Even though clang does an excellent job, its AST representation
is not yet as accurate as it should be (i.e., not perfect).
Here is a list of current issues that can affect the precision of
source-code based applications using clang as front-end. This list of
issues has been obtained in strict cooperation with Roberto Bagnara,
Abramo Bagnara and Enea Zaffanella, who actively work with clang on
source-based applications and would be very happy to mentor this idea.

2. Issues:
*) Coherent encoding of expressions occurring in initializers.
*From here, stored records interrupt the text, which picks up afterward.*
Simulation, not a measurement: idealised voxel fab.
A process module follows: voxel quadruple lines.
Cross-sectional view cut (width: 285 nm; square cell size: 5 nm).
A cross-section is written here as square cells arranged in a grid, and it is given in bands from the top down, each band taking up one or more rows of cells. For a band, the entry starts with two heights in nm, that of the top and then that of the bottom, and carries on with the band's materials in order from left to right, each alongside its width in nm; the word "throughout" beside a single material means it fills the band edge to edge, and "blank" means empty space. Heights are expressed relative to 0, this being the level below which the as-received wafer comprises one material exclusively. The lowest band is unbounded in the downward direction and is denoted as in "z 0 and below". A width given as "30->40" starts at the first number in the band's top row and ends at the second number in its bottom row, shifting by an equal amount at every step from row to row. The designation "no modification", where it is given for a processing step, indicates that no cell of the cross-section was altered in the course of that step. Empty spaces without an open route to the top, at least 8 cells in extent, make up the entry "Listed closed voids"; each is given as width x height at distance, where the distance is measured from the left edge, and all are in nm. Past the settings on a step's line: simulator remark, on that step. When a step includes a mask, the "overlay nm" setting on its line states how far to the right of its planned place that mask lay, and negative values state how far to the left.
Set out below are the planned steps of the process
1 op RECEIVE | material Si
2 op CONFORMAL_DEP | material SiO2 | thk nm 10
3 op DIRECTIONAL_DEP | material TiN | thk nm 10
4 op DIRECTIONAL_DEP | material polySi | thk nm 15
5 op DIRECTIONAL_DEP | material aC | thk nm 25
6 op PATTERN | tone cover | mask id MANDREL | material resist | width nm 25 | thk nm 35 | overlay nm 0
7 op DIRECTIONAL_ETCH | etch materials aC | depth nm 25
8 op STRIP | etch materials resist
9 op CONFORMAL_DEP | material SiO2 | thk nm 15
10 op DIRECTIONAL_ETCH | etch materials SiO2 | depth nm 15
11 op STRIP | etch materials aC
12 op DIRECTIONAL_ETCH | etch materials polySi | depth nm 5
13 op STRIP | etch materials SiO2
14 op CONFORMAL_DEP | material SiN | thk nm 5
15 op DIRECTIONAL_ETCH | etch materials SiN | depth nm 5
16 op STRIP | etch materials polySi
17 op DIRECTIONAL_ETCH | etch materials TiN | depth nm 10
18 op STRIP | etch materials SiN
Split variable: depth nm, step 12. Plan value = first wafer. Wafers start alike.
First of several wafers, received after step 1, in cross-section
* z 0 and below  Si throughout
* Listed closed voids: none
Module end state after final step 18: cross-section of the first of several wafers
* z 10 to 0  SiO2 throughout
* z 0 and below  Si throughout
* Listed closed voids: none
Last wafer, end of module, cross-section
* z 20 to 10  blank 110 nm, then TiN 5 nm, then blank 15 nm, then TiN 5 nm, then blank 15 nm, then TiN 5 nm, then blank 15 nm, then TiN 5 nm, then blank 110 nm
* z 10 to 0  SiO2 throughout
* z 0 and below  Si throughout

The AST representation adopted by clang, besides encoding the syntactic
constructs explicitly occurring in the source code, also represents
those semantic constructs that are only implicitly occurring.
The classical examples are those of implicit type casts, default argument
expressions in C++ function calls, implicit declarations of special
member functions in C++ classes, etc. That is, the syntactic structures
get appropriately "dressed" by semantic info so that, for instance, type
information is always accurate.

For the special case of initialization lists, a somewhat different
approach is taken: clang makes a strong distinction between the syntactic
and the semantic forms of the initializer list. Even though the syntactic
form appropriately represents those initializer expressions that were
present in the source code, these may or may not be "dressed" with the
semantic info. On the other hand, the initializers in the semantic form
are always appropriately dressed, but here we typically see initializers
that were not actually present in the original sources.
The issue is discussed in the following thread:

http://lists.cs.uiuc.edu/pipermail/cfe-dev/2011-January/013037.html

We propose two changes to the handling of initializer lists.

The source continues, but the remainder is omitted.